Monday, September 2, 2013

OBAMA’S EXCELLENT SYRIAN ADVENTURE: THE NOBEL PEACE PRIZE WINNER GETS BY WITH A LITTLE HELP FROM HIS ENEMIES?


9/2/13

President Obama has finally done the right thing regarding the ghastly situation in Syria.

He may have looked more indecisive than the Dane himself in doing so.   Further, he may be doing so for the wrong reasons; a lot of people think the President is seeking Congressional approval of military action against Bashar Assad only as a ruse for changing his mind once again.   All this doesn’t matter.  We can’t count on people’s good motives; Francis of Assisi long ago vacated this mortal coil and there are few decent replacements.  We can only count on people’s actions.   And, regardless of his motivations, the President has finally done the right thing and gone the Constitutional route in asking Congressional approval before sending American blood and treasure on yet another foreign adventure with dubious, yet frightful, potential consequences.  In so doing, Mr. Obama has reversed the approach of every post-War president, with the possible and ironic exception of Richard Nixon, in committing American firepower, money, and troops to combat, which has been, effectively, I am the State.
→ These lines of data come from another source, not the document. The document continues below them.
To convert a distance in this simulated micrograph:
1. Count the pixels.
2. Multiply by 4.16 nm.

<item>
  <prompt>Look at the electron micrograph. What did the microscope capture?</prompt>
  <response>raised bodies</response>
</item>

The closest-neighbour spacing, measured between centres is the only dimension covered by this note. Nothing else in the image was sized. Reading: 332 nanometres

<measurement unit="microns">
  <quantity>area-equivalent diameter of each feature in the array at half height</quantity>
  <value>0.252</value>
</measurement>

This circuitous, stumbling in the dark path to righteousness has come at some cost to American credibility.   In his alternating red lines, expressions of outrage, and admonitions to caution, Mr. Obama has displayed more flip-flops than will be seen on the Jersey Shore this Labor Day weekend.   As Efraim Inbar, director of the Begin-Sadat Center for Strategic Studies at Bar-Ilan University put it, the President

“…is becoming a laughingstock in the eyes of friends and foe alike.”

While it is hard in the Middle East, or anywhere, for that matter, to distinguish friend from foe (Was it Kissinger, Metternich, or Richelieu who said “Countries don’t have permanent friends; they only have permanent interests?), Mr. Inbar has a point.  Mr. Obama could have saved himself, and this country, a lot of humiliation by saying early on, and unequivocally, that the U.S. has no interests in Syria sufficiently salient to commit American resources and kids to the conflict.   (See 8/27/13’s  SYRIA:  “WE (WILL) GET FOOLED AGAIN!” for only my latest expostulation on why getting involved in yet another Middle Eastern centuries old irresolvable sectarian conflict would be ruinous, or worse, for the United States and the world.)   But the President, as is his wont, blew that opportunity.  

More importantly, if it took an embarrassing to the point of pain Hamlet act on the international stage on the part of the President to finally get him to do what no president since Roosevelt has done, i.e., abide by the Constitution in committing American troops to conflict, that is a small price to pay.

Will the President be able to persuade the Congress to go along with this latest Bushite adventure for who knows what reason in the Middle East?   Or will he suffer the type of heaven sent humiliation that the clear-headed British Parliament sent to the starry-eyed David Cameron?

First, while things can change rapidly and political predictions are thus always perilous, the odds are not good that the Congress will give the President the nod he ostensibly seeks.   Mr. Obama must persuade not only those Congresspersons with the good sense to stay as far away from Syria as one does from a rabid dog; he also must also mollify the likes of Senators John McCain and his mini-me, Senator Lindsey Graham, who seem to have visions of mushroom clouds, and generous payment of IOUs to the “defense” industry, once again dancing in their febrile brains.   One can only hope that the Republican impulse to oppose anything that Mr. Obama proposes will override the GOP reflexive equation of militarism with patriotism and that they will thus join the Democrats, and the libertarian oriented corners of the GOP, to slap Mr. Obama’s hand and save us from another quagmire in the cradle of civilization.


Second, one does get the impression that the President is secretly hoping that Congress will not go along with the Bushite militarism that has led Mr. Obama and his team to ostensibly flak for another folly in the Middle East.   This will enable the President to avoid conflict, blame it on Congress, and breathe a heavy sigh of relief.   The nation ought to join him in that sigh should that be the outcome of this entire fiasco.